The Minety battery storage project in Wiltshire – still under construction – is set to be expanded after developer Penso Power secured land rights, planning permission and a grid connection offer to extend the 100MW project by a further 50MW.
Work started on site on the first tranche in December 2019 and it is expected that Minety will enter operation in the autumn.
The additional 50MW capacity is to be built on adjacent land, and will enter operation in 2021.
Shell has signed an offtake agreement on the original 100MW project, the largest of its kind globally to date, whilst the batteries will be optimised and dispatched by Limejump (also a subsidiary of Shell).Penso Power is currently in discussions with potential offtakers regarding similar arrangements for the 50MW project extension. It says scale benefits enable the provision of a range of balancing services on a cost-effective basis.
Richard Thwaites, Penso Power chief executive, said: “Our focus on large projects means that we achieve scale benefits on both procurement and deployment costs, while the offtake structure helps us provide superior risk-adjusted returns to our investors.”

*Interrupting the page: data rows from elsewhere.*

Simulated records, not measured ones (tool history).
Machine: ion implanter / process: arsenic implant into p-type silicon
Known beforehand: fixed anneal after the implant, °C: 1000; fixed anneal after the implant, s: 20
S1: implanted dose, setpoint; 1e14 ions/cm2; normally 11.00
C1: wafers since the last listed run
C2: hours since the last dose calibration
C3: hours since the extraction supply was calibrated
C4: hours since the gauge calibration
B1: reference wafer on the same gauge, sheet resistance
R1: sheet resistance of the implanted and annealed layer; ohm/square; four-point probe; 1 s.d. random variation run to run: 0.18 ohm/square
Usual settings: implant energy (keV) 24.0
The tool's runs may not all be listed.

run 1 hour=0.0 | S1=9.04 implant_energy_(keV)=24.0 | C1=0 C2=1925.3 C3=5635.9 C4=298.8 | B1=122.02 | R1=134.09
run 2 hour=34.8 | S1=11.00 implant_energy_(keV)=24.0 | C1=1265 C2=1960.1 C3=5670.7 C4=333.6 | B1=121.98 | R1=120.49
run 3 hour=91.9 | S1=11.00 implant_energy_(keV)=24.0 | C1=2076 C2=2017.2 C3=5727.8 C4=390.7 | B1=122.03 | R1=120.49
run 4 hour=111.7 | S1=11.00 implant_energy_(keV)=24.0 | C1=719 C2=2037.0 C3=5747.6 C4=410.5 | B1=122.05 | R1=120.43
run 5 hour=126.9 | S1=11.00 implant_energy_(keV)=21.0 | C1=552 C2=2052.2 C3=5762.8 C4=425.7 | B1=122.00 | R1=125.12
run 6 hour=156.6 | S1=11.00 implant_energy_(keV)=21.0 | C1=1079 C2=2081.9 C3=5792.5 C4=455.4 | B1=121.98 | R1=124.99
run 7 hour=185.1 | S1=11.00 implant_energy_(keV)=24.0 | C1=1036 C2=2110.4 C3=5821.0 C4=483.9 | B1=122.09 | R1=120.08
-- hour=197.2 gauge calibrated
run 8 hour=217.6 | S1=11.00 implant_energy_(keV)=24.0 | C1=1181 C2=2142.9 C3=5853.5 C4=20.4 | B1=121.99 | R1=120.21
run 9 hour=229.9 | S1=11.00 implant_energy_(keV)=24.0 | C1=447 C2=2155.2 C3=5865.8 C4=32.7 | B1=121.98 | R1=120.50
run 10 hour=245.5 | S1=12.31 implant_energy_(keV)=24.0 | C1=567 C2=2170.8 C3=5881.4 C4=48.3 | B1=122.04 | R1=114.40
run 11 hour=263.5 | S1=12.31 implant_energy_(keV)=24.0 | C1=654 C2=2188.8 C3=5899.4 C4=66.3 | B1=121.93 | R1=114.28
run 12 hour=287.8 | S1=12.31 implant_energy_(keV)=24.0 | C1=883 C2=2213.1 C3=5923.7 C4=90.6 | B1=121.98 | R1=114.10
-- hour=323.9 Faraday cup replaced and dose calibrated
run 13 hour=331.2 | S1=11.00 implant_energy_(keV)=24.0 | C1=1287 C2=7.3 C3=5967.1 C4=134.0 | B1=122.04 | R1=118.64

The initial 100MW development had:
- Investment from power generator China Huaneng Group, and CNIC, the Chinese sovereign wealth fund.
- Independent connection provider G2 Energy as principal designer and principal contractor.
- Sungrow as the integrator, providing battery storage systems using Samsung and CATL batteries.
- Eclipse Power Networks as the iDNO (the scheme will connect to the distribution network via the SSE / National Grid Minety substation).